If and when a return to the agreement is reached, the Biden administration will also need to counter Iran’s escalating efforts in the Middle East.
Ebrahim Raisi’s election as president of Iran came as no surprise. All those who might have been a threat to him were disqualified. He was the choice of the supreme leader, Ali Khamenei, and small wonder: Few people better embody the ideology of the Islamic Republic. He will not open Iran up to the outside world, and will certainly not look to accommodate the United States in any way. As for Iran’s behavior in the Middle East, he has made clear that it is “not negotiable.”
The Israel-Hamas conflict last month was a reminder that nearly everything in the Middle East is connected—and whether we’re talking about Hamas rockets, the ongoing calamity in Yemen, or the Iran nuclear deal, Tehran’s destabilizing role in the region is the common factor.
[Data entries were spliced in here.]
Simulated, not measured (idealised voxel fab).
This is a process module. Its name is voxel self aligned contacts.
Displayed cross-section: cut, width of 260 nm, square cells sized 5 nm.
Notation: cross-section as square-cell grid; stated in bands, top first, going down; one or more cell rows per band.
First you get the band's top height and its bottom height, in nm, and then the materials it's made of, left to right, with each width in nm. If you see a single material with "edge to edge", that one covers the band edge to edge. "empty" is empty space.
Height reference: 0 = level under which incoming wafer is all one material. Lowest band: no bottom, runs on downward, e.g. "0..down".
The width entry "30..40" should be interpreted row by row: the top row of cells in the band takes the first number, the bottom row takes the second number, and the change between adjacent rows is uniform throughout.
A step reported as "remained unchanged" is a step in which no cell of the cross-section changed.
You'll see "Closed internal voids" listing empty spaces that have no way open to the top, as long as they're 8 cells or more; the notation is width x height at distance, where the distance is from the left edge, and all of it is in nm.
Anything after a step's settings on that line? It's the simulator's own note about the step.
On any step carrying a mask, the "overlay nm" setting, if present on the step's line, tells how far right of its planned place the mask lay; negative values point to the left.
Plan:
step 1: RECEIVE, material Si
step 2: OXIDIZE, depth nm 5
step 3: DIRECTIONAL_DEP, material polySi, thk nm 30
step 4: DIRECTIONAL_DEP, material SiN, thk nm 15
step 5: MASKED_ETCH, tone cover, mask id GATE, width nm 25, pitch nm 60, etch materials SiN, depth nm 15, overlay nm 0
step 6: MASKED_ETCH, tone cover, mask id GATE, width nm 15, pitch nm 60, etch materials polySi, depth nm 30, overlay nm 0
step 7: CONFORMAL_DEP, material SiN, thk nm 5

We understand why President Joe Biden seeks a return to the deal, the Joint Comprehensive Plan of Action, or JCPOA. The United States must roll back Iran’s nuclear program and then use the time left before the agreement’s sunset provisions lapse to either produce the longer and stronger deal the Biden administration seeks, or enhance our deterrence so Tehran understands that the U.S. will prevent Iran from becoming a nuclear-threshold state.